In this second lawsuit, the trial judge gave a quick victory to Smith in dismissing the bad-faith and CPA claims against her, but this was not to last. The Keodalah court held that Washington’s statute requiring “good faith” in the business of insurance applies to insurers and those acting on behalf of insurers: “Smith was engaged in the business of insurance and was acting as an Allstate representative. Thus, under the plain language of the statute, she had the duty to act in good faith. And she can be sued for breaching this duty.”
Similarly, the court followed a recent decision by the Washington Supreme Court to reverse an older case that had required a contractual relationship between the defendant and a plaintiff asserting claims under the CPA. Without this element, the Keodalah court held that CPA claims can be asserted against adjusters like Smith even though, of course, an insured and an adjuster do not have any contact with each other.
While this result will gratify insureds who often feel personally aggrieved by an adjuster’s bad faith and relish the thought of holding an adjuster personally responsible, Keodalah will doubtlessly play an important role in the familiar battleground between insurers and insureds about which court will hear a case.

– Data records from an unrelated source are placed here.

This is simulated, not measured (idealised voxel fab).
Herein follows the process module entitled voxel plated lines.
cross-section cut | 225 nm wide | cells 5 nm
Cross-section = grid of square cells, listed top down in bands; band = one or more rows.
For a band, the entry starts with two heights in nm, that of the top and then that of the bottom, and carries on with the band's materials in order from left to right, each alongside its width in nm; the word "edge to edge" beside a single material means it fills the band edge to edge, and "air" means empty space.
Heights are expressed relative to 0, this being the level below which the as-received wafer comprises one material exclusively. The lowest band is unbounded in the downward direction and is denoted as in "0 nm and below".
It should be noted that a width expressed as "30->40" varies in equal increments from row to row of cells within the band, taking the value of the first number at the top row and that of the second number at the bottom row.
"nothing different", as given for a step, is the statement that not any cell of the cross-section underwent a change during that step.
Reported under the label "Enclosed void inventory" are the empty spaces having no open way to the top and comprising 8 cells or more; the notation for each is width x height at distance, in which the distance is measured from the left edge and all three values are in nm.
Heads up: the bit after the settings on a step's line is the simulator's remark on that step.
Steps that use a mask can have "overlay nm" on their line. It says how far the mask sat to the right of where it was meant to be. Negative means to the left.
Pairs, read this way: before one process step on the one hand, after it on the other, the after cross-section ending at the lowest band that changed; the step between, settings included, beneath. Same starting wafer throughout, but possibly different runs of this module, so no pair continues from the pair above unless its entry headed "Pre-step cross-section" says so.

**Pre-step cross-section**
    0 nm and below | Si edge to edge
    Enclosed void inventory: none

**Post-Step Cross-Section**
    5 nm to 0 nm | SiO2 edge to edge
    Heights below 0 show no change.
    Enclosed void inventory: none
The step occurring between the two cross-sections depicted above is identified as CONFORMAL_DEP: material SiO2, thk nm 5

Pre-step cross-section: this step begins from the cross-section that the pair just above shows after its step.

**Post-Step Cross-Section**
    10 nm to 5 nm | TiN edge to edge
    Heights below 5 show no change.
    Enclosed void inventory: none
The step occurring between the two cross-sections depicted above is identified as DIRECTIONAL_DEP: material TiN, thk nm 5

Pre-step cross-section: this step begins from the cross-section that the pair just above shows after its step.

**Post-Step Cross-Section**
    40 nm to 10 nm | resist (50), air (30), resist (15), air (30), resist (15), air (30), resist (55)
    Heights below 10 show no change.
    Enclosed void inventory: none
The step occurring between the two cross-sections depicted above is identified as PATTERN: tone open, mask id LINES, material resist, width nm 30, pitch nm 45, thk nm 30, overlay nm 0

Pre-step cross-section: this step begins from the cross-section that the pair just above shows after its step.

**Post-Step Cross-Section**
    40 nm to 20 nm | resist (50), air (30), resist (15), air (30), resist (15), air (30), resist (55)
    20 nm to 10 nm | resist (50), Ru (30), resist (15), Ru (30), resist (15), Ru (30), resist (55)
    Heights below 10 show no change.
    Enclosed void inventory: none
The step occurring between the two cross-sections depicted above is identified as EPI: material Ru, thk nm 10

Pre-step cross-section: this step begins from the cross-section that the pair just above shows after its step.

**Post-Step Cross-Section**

Insurers often prefer federal court and remove coverage cases filed in state court to federal court based on what is known as “diversity jurisdiction,” which applies when the plaintiffs and defendants are all citizens of different states. Under Keodalah, insureds can sue individual adjusters, which may defeat diversity jurisdiction (if the insured and adjuster are citizens of the same state) or defeat removal (if the adjuster is a defendant of the state where the suit is brought).
Both because of the availability of bad-faith and CPA claims against another defendant, and because of the procedural advantages in suing an adjuster, Keodalah offers several tools for lawyers on the policyholders’ side of the bar.